Last week I had a podcast debate with the journalist and academic Joanna Williams on The Flip Side for the charity The Equiano Project on the Equality Act. It should be released soon and it was full of polite, informed disagreement (she was against, unsurprisingly I was for), so worth a listen.
One of Joanna’s objections to the Equality Act was her view that it reinforced identity politics.
Here I want to expand on why I think that view is fundamentally incorrect (vis a vis the wording of the Equality Act).
I accept that there is a widespread perception in public discourse that the Equality Act 2010 serves to entrench “identity politics” in our legal system (not helped by some of the discourse by the “Equality, Diversity and Inclusion industry” ).
In fact, a closer reading of both the legislation and its application in the courts reveals that the Act was designed to resist identity-based favouritism and promote universal, objective standards.
🧩 Universality at the Core
The Equality Act 2010 provides protection to everyone. Every individual, regardless of their race, sex, religion or belief, age, or other protected characteristic can rely on it when subjected to unlawful discrimination. Its core principle is not to elevate identity, but to ensure that any relevant unlawful discriminatory decision or policy is capable of legal challenge.
⚖️ Case Law: Principles Over Identity
Two cases (one recent) illustrate this clearly:
➡️ Furlong v Chief Constable of Cheshire Police (2019)

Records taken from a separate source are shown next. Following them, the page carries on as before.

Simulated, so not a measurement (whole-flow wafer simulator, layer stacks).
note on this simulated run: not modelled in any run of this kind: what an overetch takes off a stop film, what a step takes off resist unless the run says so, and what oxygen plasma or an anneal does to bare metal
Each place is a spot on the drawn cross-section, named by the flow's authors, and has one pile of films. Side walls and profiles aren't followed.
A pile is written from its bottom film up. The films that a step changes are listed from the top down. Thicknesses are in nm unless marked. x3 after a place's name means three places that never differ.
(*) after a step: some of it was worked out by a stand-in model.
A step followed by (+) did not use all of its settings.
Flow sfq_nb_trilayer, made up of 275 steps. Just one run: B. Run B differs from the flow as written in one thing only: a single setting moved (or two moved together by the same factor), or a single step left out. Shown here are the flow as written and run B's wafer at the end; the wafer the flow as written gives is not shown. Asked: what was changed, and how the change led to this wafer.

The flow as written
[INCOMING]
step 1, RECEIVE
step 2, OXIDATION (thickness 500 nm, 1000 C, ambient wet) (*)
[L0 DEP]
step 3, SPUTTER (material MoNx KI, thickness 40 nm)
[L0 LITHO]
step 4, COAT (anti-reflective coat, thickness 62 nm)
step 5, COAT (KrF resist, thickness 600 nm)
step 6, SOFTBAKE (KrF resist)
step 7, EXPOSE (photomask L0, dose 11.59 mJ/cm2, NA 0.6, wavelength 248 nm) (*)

Here, a white male successfully brought a claim of indirect discrimination after the force implemented a recruitment policy favouring underrepresented groups. The Employment Tribunal found that the use of positive action had crossed the line into positive discrimination, which the Act explicitly prohibits. The decision was not about protecting his identity. It was about applying the law even-handedly and upholding the principle that all candidates deserve to be assessed on merit.
The judgment is at https://assets.publishing.service.gov.uk/media/5c66abfd40f0b61a1e93a27a/Mr_M_Furlong_v_The_Chief_Constable_of_Cheshire_Police_2405577.18_judgment_and_reasons.pdf
➡️ Turner-Robson v Thames Valley Police (2022)
Similarly, Turner-Robson and others, three white officers, succeeded in a claim where they were overlooked for promotion in which an Asian officer was appointed without the required selection process. The tribunal held that the process failed the proportionality test required under s.159 of the Equality Act. Again, the outcome turned not on their identity, but on objective scrutiny of whether the process was justified and lawful.
🧪 Why “Reason” Matters More Than Identity
In each case, what the courts asked was not “Who is the claimant?” but “What is the reason for the treatment?” This question is the touchstone of discrimination law. Was the claimant treated less favourably because of a protected characteristic? Was the policy justified, or did it amount to unjustifiable positive discrimination?
These tests protect us all from arbitrary or preferential treatment, reinforcing the neutrality of the law. Far from fuelling identity politics, the Equality Act sets strict boundaries around when and how identity can be taken into account; and only ever in pursuit of fairness, not favouritism.
📚 Conclusion
Rather than reinforcing identity politics, the Equality Act 2010 uses legal tests and universal application to contain it. The law stands for fairness; and its enduring strength lies in treating identity as a relevant context, not a controlling factor.
Let’s move the conversation beyond headlines and remember: the law protects individuals, not ideologies.